Alert triggered panic in archipelago of 125 million people with many cancelling holidays, stocking up on essentials.
Japan has lifted it warning for a higher than usual risk of a major earthquake one week after a strong tremor on the edge of the Nankai Trough seabed zone caused the government to issue its first “megaquake” advisory.
Citizens can now return to normal life after no abnormalities were observed in seismic activity in the past week at the Nankai Trough, located along Japan’s Pacific coast, Yoshifumi Matsumura, the state minister for disaster management, said on Thursday.
On August 8, the Japan Meteorological Agency released an advisory that there was a “relatively higher chance” of a Nankai Trough “megaquake” as powerful as magnitude 9 after a magnitude 7.1 quake hit the country’s southwest.
While the advisory was not a definitive prediction, the government asked residents of western and central regions to review evacuation procedures in case of a severe earthquake and tsunami.
Prime Minister Fumio Kishida cancelled a visit to Central Asia and Mongolia over the weekend to prioritise disaster management.
The alert that such a catastrophe might hit the archipelago of 125 million people prompted thousands of Japanese to cancel holidays and stock up on essentials, emptying shelves in some stores.
Matsumura cautioned that lifting the warning didn’t mean the risk of a major earthquake has been eliminated.
Last week’s magnitude 7.1 earthquake struck Kyushu, injuring 15 people and triggering a tsunami warning.
The government has previously said the next “megaquake” has a roughly 70 percent probability of striking within the next 30 years.
The Nankai Trough is an 800km (500-mile) undersea trench between two tectonic plates in the Pacific Ocean. It runs parallel to Japan’s Pacific coast, including the Tokyo region, home to about 40 million people.
Sitting on top of four major tectonic plates, Japan is one of the world’s most earthquake-prone countries, seeing about 1,500 quakes every year, most of them minor.

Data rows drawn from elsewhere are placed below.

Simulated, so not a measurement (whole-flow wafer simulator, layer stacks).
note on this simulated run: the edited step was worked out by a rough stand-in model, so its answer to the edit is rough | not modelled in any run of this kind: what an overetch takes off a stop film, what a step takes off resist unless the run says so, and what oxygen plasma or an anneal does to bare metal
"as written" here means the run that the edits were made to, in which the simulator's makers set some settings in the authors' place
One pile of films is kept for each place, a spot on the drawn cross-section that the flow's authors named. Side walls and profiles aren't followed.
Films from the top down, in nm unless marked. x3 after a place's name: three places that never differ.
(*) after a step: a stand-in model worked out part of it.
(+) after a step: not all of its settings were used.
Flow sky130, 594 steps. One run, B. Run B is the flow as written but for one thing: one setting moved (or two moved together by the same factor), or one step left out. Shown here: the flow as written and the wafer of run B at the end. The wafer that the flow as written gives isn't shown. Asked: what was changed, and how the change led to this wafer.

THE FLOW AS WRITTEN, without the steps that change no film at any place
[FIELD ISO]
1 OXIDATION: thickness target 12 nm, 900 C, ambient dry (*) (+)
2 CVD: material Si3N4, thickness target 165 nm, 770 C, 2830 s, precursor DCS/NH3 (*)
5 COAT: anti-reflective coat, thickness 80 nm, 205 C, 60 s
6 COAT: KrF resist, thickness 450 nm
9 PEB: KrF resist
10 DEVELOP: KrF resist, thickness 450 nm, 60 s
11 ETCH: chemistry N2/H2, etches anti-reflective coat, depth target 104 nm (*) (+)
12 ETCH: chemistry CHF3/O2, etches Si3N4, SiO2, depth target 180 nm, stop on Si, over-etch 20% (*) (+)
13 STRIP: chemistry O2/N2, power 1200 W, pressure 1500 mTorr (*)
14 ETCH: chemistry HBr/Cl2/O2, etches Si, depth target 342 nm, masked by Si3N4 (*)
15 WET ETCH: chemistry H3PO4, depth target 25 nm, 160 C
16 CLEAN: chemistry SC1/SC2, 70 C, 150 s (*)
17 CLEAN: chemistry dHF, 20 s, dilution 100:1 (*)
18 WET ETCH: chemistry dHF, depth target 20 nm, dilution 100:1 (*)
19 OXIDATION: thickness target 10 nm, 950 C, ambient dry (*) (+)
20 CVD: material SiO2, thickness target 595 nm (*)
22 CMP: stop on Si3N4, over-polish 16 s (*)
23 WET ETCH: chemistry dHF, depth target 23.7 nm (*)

In 1707, all segments of the Nankai Trough ruptured at once, unleashing an earthquake that remains the nation’s second most powerful on record. That quake, which also triggered the last eruption of Mount Fuji, was followed by two powerful Nankai megathrusts in 1854 and one each in 1944 and 1946.
More than 15,000 people were killed in a magnitude 9 quake in 2011 and the tsunami it triggered. The waves also caused triple reactor meltdowns at a nuclear power plant in northeast Japan.